I agree, and I'm going to use "@" as the receiver name always ;-)

>* I can see the issues with inheritance but I've also been weaning myself
>from using inheritance.

Unfortunately I'm trying to write a GUI entierly in Lua, besides the drawing
primitives, and it's very difficult to do so without inheritance.

>* My biggest problem using Lua for object-oriented style programming has
>been typing "." instead of ":" when invoking a function. I understand why
>"." can't just do the job -- sometimes you do just want a table entry
>containing a function pointer. I've been contemplating adding a syntactic
>option that would allow me to write:

The "@" trick does help here, it decides weather to use "." or ":" based on
the first non space character after the identifier that follows "@". If it's
a "(", use ":" else use ".".

>    myObject << message(...)

Well, I could add an option to my class pre-processor that would change "<<"
into ":", so "myObject << message(...)" changes to "myObject:message(...)"
which does what you want. Handling nil objects is harder though because the
pre-processor would have to keep track of all identifiers in the stream so
that when a "<<" is found the apropriate code could be generated.

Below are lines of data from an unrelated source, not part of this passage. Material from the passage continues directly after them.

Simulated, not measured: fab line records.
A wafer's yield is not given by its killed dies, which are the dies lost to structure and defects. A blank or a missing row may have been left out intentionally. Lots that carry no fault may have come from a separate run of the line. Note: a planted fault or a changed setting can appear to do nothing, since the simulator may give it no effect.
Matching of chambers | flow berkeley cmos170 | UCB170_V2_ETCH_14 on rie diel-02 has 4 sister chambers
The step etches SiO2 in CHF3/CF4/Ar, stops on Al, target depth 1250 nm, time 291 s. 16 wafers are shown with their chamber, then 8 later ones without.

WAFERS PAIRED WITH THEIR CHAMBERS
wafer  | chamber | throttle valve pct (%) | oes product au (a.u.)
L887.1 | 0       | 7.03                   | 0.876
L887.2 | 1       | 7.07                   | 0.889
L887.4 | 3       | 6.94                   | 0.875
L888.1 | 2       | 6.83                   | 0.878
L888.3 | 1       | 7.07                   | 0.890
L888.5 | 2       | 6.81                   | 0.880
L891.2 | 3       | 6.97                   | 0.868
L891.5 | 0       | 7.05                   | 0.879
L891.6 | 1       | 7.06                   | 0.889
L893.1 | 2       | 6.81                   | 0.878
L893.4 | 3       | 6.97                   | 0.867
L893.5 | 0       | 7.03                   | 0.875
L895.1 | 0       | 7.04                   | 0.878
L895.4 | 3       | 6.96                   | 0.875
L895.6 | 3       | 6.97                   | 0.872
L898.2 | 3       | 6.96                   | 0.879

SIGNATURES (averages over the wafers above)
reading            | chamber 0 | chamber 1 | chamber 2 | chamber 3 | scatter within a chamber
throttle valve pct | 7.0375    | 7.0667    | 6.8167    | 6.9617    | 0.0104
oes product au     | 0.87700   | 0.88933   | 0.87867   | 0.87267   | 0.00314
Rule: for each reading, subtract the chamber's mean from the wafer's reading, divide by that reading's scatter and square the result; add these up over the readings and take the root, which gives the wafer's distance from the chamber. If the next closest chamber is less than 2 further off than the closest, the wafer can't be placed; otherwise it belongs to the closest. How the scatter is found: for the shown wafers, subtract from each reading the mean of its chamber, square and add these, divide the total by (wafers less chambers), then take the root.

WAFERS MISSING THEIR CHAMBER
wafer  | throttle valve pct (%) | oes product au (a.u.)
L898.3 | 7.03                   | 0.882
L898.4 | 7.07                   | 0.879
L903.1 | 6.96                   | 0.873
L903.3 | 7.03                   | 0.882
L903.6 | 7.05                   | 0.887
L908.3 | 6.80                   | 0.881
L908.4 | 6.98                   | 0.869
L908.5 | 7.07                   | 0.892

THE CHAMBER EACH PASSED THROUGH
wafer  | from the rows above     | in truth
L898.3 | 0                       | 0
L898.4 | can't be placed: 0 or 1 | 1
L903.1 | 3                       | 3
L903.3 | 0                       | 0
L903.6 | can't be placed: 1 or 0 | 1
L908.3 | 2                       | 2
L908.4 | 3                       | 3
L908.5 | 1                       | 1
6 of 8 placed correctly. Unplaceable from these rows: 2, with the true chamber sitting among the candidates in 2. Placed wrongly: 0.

>Or maybe I'll just learn to be more careful about "." v ":".

Or use a class pre-processor to allow you to use "@" if you don't mind about
breaking source code compatibility... It's my case because my GUI will be
used by users not very knowleadgeble about Lua or programming in general, so
I'm trying to make their life easy, and the code they'll write isn't
supposed to be used in other Lua vms (and even that can be possible, just
compile your code first using the pre-processor).